To start using the API with .NET you need to add the NuGet package. Once installed, you can create an instance of the client and start to explore the API. If you have already set an environment variable named NEXOSIS_API_CLIENT to one of your API keys from your account, then it is as simple as instantiating a new instance of the client as you can see in the following examples.

Once a client object has been created, you can begin to use the API by uploading the data you wish to use for analysis. When saving data to the API, you need to make sure that your request size falls within the limits allowed. In order to do this, you can batch the data as shown in the following code:

var api = new NexosisClient();

var measurements = LoadMeasurements(db, startDate, endDate, source, interval);
var batchSize = 5000;

// there is a limit on request size so we batch the data that is to be uploaded
for (int i = 0; i < ((measurements.Count / batchSize) + 1); i++)
{
    var ds = await api.DataSets.Create(
        dataSetName,
        new DataSetDetail { Columns = columns, Data = measurements.Skip(i * batchSize).Take(batchSize).ToList() }
    );
    Console.Out.WriteLine($"Added to dataset named {ds.DataSetName}. Cost: ${ds.Cost.Amount}.");
}

In this case, the API has inferred which column is the timestamp and which contains the target value to analyze. If necessary, you can specify that information when you send the data. This is also how you would include columns to be used as features when performing an analysis.

The sample application allows you to upload the data giving it a name, and optionally filtering the data to only include certain dates. For this example you should use June, July and August of 2008.
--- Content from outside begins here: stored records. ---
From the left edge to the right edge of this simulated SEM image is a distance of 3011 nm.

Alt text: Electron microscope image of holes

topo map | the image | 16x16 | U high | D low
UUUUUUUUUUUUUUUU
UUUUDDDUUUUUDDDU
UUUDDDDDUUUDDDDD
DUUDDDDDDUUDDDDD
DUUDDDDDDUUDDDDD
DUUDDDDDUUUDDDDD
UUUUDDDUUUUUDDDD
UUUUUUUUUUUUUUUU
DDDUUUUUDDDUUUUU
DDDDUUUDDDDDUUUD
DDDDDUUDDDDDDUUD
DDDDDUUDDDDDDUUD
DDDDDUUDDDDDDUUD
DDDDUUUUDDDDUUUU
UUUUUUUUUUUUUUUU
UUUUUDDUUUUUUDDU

> dotnet run AirQuality --upload --database=aqi.sqlite3 --dataset=beijing-pm25-jun-aug \
  --start="2008-06-01 00:00 +8:00" --end="2008-08-31 23:00 +8:00" --interval=hour

This command uploads the data stored in the database naming the dataset “beijing-pm25-jun-aug”, between the dates specified, storing the data on an hourly interval level.

Impact Analysis

When you want to look at the effect of an outside influence on your data, you can do causal impact analysis. In this example, you can look at how the PM2.5 changed during the 2008 Summer Olympic Games hosted in Beijing. At the time, it was widely reported that athletes were concerned about the air quality and how it might hurt their performance or have long term negative effects. China responded by curbing pollution-causing activites. Using the Nexosis API, you can show what the PM2.5 values would have been, and how much impact the changes enacted helped to control the harmful pollution in the air.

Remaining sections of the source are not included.